Skip to main content

Key-Range Sharding

Kahuna supports two routing models for key/value data:

  • Hash routing: the default. A key space is mapped to a partition by hash.
  • Key-range routing: opt-in for key spaces that need locality, ordered reads, and range-scoped concurrency.

The two models coexist in the same cluster.

Key Spaces

A key space is the part of a key before the last /.

Examples:

  • services/auth belongs to key space services
  • users/0001 belongs to key space users
  • orders/2026/0001 belongs to key space orders/2026

Kahuna decides the routing mode per key space, not per individual key.

Hash Routing

Hash routing is the default because it spreads unrelated workloads across partitions with very little planning.

That works well for:

  • caches
  • service configuration
  • metadata that is read and written by many nodes
  • key spaces where locality does not matter

In hash mode, all keys in the same key space route to the same partition because Kahuna hashes the key space boundary, not the full leaf key. That is what makes get by bucket possible for prefixes such as services/.

Key-Range Routing

Key-range routing is for key spaces where adjacent keys should stay adjacent.

Instead of hashing the key space to one partition forever, Kahuna stores a set of range descriptors for that key space. Each descriptor maps a contiguous half-open interval of keys to one partition:

[-inf, users/0250) -> partition A
[users/0250, users/0700) -> partition B
[users/0700, +inf) -> partition C

This gives Kahuna three things hash routing cannot provide:

  • ordered locality for keys such as users/0001, users/0002, users/0003
  • range-scoped reads that only touch the ranges they overlap
  • range-scoped locking and contention, so unrelated slices of a large key space do not block each other

Why It Matters

With plain hash routing, a large ordered space such as users/* or orders/* scatters across partitions. That makes whole-space ordered scans and range-level coordination expensive or impossible.

With key-range routing, those keys stay in contiguous slices. Kahuna can then split a hot or large slice into two smaller slices and move the upper half to a different partition while preserving key order.

This is the model used by systems such as Spanner and CockroachDB.

Splits, Merges, and Fencing

When a key-range space grows, Kahuna can split one range into two smaller ranges. When two neighboring ranges become too small, Kahuna can merge them.

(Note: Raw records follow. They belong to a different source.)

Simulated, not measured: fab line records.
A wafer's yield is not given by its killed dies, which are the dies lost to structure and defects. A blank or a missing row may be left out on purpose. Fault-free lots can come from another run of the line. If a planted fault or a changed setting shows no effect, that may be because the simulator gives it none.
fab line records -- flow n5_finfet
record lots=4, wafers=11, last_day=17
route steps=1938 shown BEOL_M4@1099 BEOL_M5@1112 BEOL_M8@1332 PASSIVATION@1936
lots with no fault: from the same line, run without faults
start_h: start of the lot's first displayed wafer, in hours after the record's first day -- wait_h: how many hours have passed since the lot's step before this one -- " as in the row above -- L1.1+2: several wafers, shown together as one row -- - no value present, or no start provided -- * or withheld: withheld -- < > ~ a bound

Range moves are protected by a generation fence:

  • the client or coordinator routes a write using the current range descriptor generation
  • if the range split or moved before the write is replicated, the write is rejected with MustRetry
  • the caller resolves the key again and retries against the new range owner

This prevents writes from silently landing on stale partitions after a split or merge.

Meta Partition

The range-descriptor map is replicated on a dedicated meta partition so every node can resolve key-range ownership consistently.

At a high level:

  • partition 0 is reserved by Kommander
  • partition 1 stores the replicated range map
  • data ranges live on later partitions

That detail matters for maintainers and operators because the descriptor map is itself durable cluster state, not a local cache.

Buckets vs Key Ranges

These features are related, but they are not the same thing:

  • Buckets are a single-partition grouping technique. They are ideal when a prefix such as services/ should stay together and be read with get by bucket.
  • Key ranges are a scalable locality technique. They are ideal when a key space may grow large enough that one partition should eventually split into several ordered ranges.

Use buckets when you want a small related working set on one partition. Use key-range routing when you want ordered locality that can scale out over time.

Current User-Facing Caveat

get by bucket is a single-partition operation. It remains the right tool for hash-routed bucket prefixes and for small unsplit key spaces.

Once a key-range space has actually split, you should think in terms of ordered range reads, not "fetch the whole bucket from one partition". The cluster can still serve the data consistently, but the request may span multiple ranges.

How a Key Space Becomes Range-Routed

Key-range routing is an explicit opt-in. The key space must be registered so Kahuna flips that space from hash mode to key-range mode and seeds its initial whole-space descriptor.

That registration is currently a server-side startup concern, not a kahuna-cli flag:

  • the routing-mode registry is node-local, so each node must register the key space
  • the initial descriptor is replicated once through the meta partition leader

In practice, this is an advanced configuration path used by applications that need ordered key spaces, large table-like prefixes, or range-scoped coordination.